Worse things than death -- David Woods' childhood

Dateline: Wed 02 May 2007

With all respect and sympathy to the family of Juan Placenia, murdered in 1984 by David Woods in Garrett, it appears the family will get their wish: a district court judge has rejected Woods' claim that execution by lethal injection would cause suffering. He is slated to die early Friday.

No surprises here, according to Paula Sites, assistant executive director of the Indiana Public Defenders Council. Last week, in an email, she predicted what would happen to Woods, who has been incarcerated since the age of 19, when he killed Placenia, stabbing him 21 times during a robbery:

"I don't see the governor commuting David Woods' sentence -- nothing sexy about it -- no new evidence or mental illness -- just the same tragic story all over again. It's as classic a case of how to murder the soul of a child as I've seen, replete with siblings who got some intervention and turned out okay to help prove how easy and even cheap it can be to help kids. David could have used a GAL (Guardian Ad Litem."

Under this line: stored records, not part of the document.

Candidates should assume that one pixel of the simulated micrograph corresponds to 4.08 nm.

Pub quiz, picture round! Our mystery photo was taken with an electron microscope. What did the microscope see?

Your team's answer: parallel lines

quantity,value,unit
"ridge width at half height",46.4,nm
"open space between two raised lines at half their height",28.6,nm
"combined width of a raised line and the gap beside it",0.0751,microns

Here is more information on Woods' childhood, from a recent story in the Fort Wayne Journal Gazette regarding testimony from those seeking clemency for Woods:

"Those testifying on Woods' behalf used the full 90 minutes of allotted time. Siblings and relatives of Woods told horrific childhood stories.

"There was the time Woods' mother allegedly killed her daughter's pet rabbit and fed it to the child and also backhanded her off a porch and then ran to take a picture of her writhing in pain on the sidewalk

summer.

"As for Woods himself, there was testimony that his stepfather would use the boy in burglaries by shoving him into small windows so he could unlock the front door. And his mother would leave the toddler at home alone while she went to a local pub.

"She would intimidate us. You either did what she said or you knew you were going to get it," sister Lora Litzinberg said. "Today, when she tells me she loves me, it almost hurts because I wanted to hear those words so much."

"Becky Darrow, a local guidance counselor who eventually took Litzinberg into her home, said Woods was, "a victim of his environment, and I don't think he deserves to die."

The Indianapolis Star, which reported today on the judge's decision to not block the exeuction, noted: "Gov. Mitch Daniels has not announced a clemency decision, though the state Parole Board unanimously recommended against it last week."